It’s official: no love for Boris Yeltsin’s latest work

Winners of indie-rock’s most puzzling name, Someone Still Loves You Boris Yeltsin (SSLYBY) once dazzled critics with their quiet, lo-fi pop. Seemingly contradictory to the pretentiousness of their wordy name, the group’s first release, “Broom,” was an unpolished, intimate, and charmingly simple collection of effortlessly catchy and noticeably poignant songs. This is what made their sophomore release, “Pershing,” so irritating. The record was not terrible, but the glossier and sunnier sound made the once craftily brooding band seem painfully one-dimensional.

For their third album, “Let It Sway,” SSLYBY relinquished the production duties to Chris Walla, esteemed guitarist and producer for indie-darlings Death Cab for Cutie. Unfortunately, Walla opts for the over-produced, squeaky-clean sound that suffocated Death Cab’s latest work. This further distances the album from the intimate atmosphere of “Broom,” and replaces any trace of the group’s best work with all too obvious sing-along chants.
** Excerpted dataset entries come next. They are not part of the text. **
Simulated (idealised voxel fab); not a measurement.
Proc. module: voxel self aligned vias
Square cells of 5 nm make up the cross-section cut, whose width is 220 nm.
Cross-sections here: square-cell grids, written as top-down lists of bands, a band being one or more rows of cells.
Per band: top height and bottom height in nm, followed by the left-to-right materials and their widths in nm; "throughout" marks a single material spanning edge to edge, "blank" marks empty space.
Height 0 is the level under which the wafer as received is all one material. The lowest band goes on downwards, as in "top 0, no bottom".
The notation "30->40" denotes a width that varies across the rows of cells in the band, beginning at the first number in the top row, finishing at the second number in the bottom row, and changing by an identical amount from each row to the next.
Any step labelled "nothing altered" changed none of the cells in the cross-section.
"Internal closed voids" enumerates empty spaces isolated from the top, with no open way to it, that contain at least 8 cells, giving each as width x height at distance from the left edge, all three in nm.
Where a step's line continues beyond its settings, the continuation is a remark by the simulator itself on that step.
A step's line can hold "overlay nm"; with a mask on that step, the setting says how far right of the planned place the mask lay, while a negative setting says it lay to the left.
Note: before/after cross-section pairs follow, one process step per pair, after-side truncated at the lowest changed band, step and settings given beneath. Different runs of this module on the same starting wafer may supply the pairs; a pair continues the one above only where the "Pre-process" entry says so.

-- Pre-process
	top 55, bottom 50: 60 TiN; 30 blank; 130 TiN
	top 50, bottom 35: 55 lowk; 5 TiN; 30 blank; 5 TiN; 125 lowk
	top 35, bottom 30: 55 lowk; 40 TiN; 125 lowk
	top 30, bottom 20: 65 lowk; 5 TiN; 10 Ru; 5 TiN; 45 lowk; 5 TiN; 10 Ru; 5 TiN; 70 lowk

“Back in the Saddle” begins the album with lo-fi, echoing vocals and quiet piano, only to break out into a simple, repetitive chord progression and chorus of “woahs.” The song is not as catchy as previous openers “Glue Girls” and “Pangea” and, lacks the commercial appeal that it so obviously strives for. Simply, it is a bland pop track. “Sink/Let It Sway” follows with more energy, but does not do much to separate itself from the substandard opener.

Many of the album’s songs are not far from being successful, though. Robotic “da da da” chants mar the otherwise catchy “Banned (By the Man),” while “All Hail Dracula!,” despite its electrified instrumentals, is weighed down by cheesy lyrics: “All hail Dracula […] I’ll let you suck my blood if you want to know how I taste.” The pieces for addictive pop gems are scattered throughout the album, but rarely shine in unison, making “Let It Sway” a frustrating listen.

The album’s shining moment comes at the very end, when the band’s best pieces finally come to fruition in one excellent track. “Made to Last” is reminiscent of Brian Wilson (The Beach Boys) during his “Pet Sounds” era. The song has a California-style breeziness that is also filled with longing, melancholy, and nostalgia, repeating helplessly, “nothing is made to last these days.” The sullen remark is sung again and again before closing the album, but it does not become repetitive. Ironically, “Made to Last” becomes the song you do not want to end on an album that seems far too long, despite its approximate 40 minute duration.

Outside of its shining closer, “Let It Sway” is nothing but a disappointment. The band has potential: they have slick instrumentals, a marketable crooner, and a proclivity for catchy choruses. However, they are pursuing a seemingly ill-advised aesthetic, aiming for grandeur when their simplicity is what originally earned them acclaim. When the group gets back to basics, they may end up with more “love” than their Russian friend—and maybe even the marketability they are looking for.